Governor Patrick Njoroge says there is a strong pickup in economic activity and favourable weather conditions

NAIROBI, Kenya, Jul 31 – Central Bank of Kenya projects the country’s economy will grow by 6.2 percent in 2018. 

Governor Patrick Njoroge has attributed the significant acceleration in growth to improved weather conditions and a boost in business and consumer confidence following the conclusion of general elections in 2017.

From the supply side, growth has mainly been driven by a recovery in activities of Agriculture as well as improved output in Wholesale and Retail Trade, Manufacturing, and Real Estate sectors.

In the first quarter of 2018 the economy expanded by 5.7 per cent compared to 4.8 per cent in a similar quarter of 2017.

“We are having a good year so far; there is sustained improvements in economic fundamentals, there’s a strong pickup in economic activity and favourable weather conditions among other gains,” Njoroge told a press briefing ion East Africa’s largest capital city.

Quoting a CBK sponsored survey, Njoroge also revealed that credit to the private sector grew by 4.3 per cent in the 12 months to June 2018, compared to 2.8 per cent in April 2018.

This was despite the implementation of the 2016 Banking Act that saw the introduction of the interest rates cap – set at 45 per cent above the CBK rate – that has been making it difficult to lend to the sector.

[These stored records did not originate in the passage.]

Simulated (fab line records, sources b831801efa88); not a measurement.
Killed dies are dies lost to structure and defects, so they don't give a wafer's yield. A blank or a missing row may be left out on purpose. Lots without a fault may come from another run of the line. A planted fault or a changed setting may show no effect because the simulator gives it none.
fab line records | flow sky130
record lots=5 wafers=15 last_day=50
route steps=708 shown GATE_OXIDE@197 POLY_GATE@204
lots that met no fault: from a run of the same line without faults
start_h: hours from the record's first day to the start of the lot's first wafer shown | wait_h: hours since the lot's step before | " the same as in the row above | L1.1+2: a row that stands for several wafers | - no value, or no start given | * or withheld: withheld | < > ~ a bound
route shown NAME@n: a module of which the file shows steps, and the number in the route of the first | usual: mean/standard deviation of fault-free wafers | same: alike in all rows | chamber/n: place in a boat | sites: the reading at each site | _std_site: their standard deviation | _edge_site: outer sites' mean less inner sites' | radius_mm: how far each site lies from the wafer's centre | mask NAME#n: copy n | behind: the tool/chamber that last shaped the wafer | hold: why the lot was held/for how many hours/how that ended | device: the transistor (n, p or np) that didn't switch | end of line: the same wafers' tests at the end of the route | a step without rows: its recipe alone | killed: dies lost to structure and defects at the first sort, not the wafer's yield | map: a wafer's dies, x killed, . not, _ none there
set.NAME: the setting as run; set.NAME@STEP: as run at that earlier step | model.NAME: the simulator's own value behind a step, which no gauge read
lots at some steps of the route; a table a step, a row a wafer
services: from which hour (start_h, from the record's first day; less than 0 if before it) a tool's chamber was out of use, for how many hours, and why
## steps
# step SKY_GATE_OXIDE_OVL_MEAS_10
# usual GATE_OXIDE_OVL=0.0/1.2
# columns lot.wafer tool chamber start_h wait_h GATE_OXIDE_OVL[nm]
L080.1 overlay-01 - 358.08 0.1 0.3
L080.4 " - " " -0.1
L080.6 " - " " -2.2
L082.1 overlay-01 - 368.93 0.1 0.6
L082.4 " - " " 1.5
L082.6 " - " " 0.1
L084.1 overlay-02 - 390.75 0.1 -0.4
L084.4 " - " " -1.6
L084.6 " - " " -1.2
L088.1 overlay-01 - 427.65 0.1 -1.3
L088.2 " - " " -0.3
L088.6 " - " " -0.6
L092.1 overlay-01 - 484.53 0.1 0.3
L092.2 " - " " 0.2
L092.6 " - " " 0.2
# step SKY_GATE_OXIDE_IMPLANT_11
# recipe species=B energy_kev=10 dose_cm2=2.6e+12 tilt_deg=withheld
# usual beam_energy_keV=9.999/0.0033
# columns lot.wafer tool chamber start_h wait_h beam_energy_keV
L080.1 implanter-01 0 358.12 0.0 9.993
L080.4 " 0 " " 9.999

As such, credit to the manufacturing, building and construction, and trade sectors grew by 12.3 per cent, 13.5 per cent and 8.6 per cent respectively.

However reveals that growth was negative in the transport and communication sector, agriculture, and mining and quarry sector.

“Growth in private sector credit is expected to pick up gradually with the continued recovery of the economy,” he said.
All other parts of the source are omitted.